OTTAWA.- The National Gallery of Canada and the Winnipeg Art Gallery announced that they have signed a three-year partnership. The two institutions will present exhibitions in a specially dedicated space called The National Gallery of Canada at the Winnipeg Art Gallery. Beginning in January 2013, visitors will be able to see masterpieces from the national collection, both Canadian and international. This agreement also coincides with the Centennial of the WAG, whose programming will be marked by year-long celebrations and leave an anniversary legacy.

"Winnipeg has a famously lively artistic community and we are very happy to be there. Not only will this partnership be stimulating for our curators, it will put the national collection to greater use," said NGC director Marc Mayer. "We offer our warmest thanks to our colleagues at the Winnipeg Art Gallery for initiating a relationship that will let us serve one of Canada's most discerning local audiences."

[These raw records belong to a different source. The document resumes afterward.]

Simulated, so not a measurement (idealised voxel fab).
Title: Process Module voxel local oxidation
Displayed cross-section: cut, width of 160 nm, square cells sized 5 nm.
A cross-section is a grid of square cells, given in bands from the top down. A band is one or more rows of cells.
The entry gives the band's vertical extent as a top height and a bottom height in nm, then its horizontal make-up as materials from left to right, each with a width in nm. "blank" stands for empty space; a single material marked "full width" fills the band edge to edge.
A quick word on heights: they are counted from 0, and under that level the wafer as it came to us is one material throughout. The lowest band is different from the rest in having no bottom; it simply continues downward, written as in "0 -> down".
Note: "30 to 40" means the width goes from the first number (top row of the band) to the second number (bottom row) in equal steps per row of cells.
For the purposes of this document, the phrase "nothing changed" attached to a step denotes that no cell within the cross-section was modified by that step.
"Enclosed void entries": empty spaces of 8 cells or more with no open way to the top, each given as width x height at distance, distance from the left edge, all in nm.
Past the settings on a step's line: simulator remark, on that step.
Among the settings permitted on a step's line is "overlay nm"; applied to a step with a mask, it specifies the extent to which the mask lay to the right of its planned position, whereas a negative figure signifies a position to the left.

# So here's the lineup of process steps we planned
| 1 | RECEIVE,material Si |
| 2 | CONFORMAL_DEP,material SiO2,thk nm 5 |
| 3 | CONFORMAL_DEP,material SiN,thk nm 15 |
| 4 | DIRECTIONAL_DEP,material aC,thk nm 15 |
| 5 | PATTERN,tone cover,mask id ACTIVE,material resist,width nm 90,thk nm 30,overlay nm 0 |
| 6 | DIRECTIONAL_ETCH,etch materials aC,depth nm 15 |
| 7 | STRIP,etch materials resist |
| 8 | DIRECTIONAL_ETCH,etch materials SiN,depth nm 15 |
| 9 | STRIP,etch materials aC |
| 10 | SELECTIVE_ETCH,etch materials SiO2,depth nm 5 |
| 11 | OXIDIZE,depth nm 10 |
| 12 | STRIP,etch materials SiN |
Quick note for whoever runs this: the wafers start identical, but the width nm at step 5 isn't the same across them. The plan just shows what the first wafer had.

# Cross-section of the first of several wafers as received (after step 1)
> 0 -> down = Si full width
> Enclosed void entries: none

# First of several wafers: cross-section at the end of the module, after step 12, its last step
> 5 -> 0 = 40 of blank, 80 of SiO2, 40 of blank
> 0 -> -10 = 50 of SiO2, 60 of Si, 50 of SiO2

This is the third partnership of this kind for the NGC, which launched The National Gallery of Canada at the Museum of Contemporary Canadian Art in Toronto in November 2010 and The National Gallery of Canada at the Art Gallery of Alberta in Edmonton in 2009. These partnerships enrich the NGC's extensive touring art exhibition program, allowing the Gallery to reach audiences in other large Canadian urban centres. The artworks exhibited in these spaces will range from the presentation of single works or newacquisitions, to exhibitions covering a variety of collecting areas.

“I can’t think of a more distinguished art institution to partner with in the country than the National Gallery of Canada,” said Stephen Borys, WAG Executive Director, “and to see this partnership launched in our Centennial year is particularly exciting. The NGC@WAG initiative allows us to bring to Winnipeg the very best in historical, modern, and contemporary art, giving our visitors an opportunity to see some incredible pieces from Canada and around the globe.”

Featured masterpieces
Canadian artist Janet Cardiff's famous and much-loved work Forty-Part Motet will open the exhibition space in January and be on view until April 2013, while Louise Bourgeois 1911 - 2010 will begin a summer run in May 2013. Christian Marclay's masterfully gripping work The Clock will be shown in fall 2013. For more information on the exhibition calendar, visit wag.ca.

Janet Cardiff. Forty-Part Motet
From January to April, 2013, WAG visitors will be able to experience the exceptional Forty-Part Motet. Acclaimed by both audiences and critics, this brilliant sound sculpture by Canadian artist Janet Cardiff is a reworking of Spem in Alium by Thomas Tallis, a 16th-century English composer. Forty separately-recorded choir voices are played back through 40 speakers positioned around the gallery.

Louise Bourgeois 1911-2010
The remarkable artistic career of Louise Bourgeois, who passed away in May 2010 at the age of 98, will be in the spotlight from May to September 2013. The installation pays tribute to the French-born, American artist best known in Ottawa for her majestic bronze spider Maman, which greets visitors on the museum's plaza, and whose work the NGC has been collecting for nearly two decades. Louise Bourgeois 1911-2010 is an opportunity for viewers to admire more than twenty major sculptures and drawings by the artist created between 1949 and 2008.

The Clock. Christian Marclay
In fall 2013, from September to November, The NGC at WAG will host The Clock, an ode to time and cinema by the internationally-acclaimed artist Christian Marclay. The work is made up of thousands of film clips making reference to time compiled into a 24-hour single channel real time video. Viewers of the work are drawn into a vast range of cinematic settings and moods within the space of a few minutes, making time unravel in countless directions and rupturing any sense of linear, narrative sequence. The work is both a homage to more than a century of film history and an affirmation of our present time. This installation was jointly acquired in 2011 by the NGC and the Museum of Fine Arts, Boston.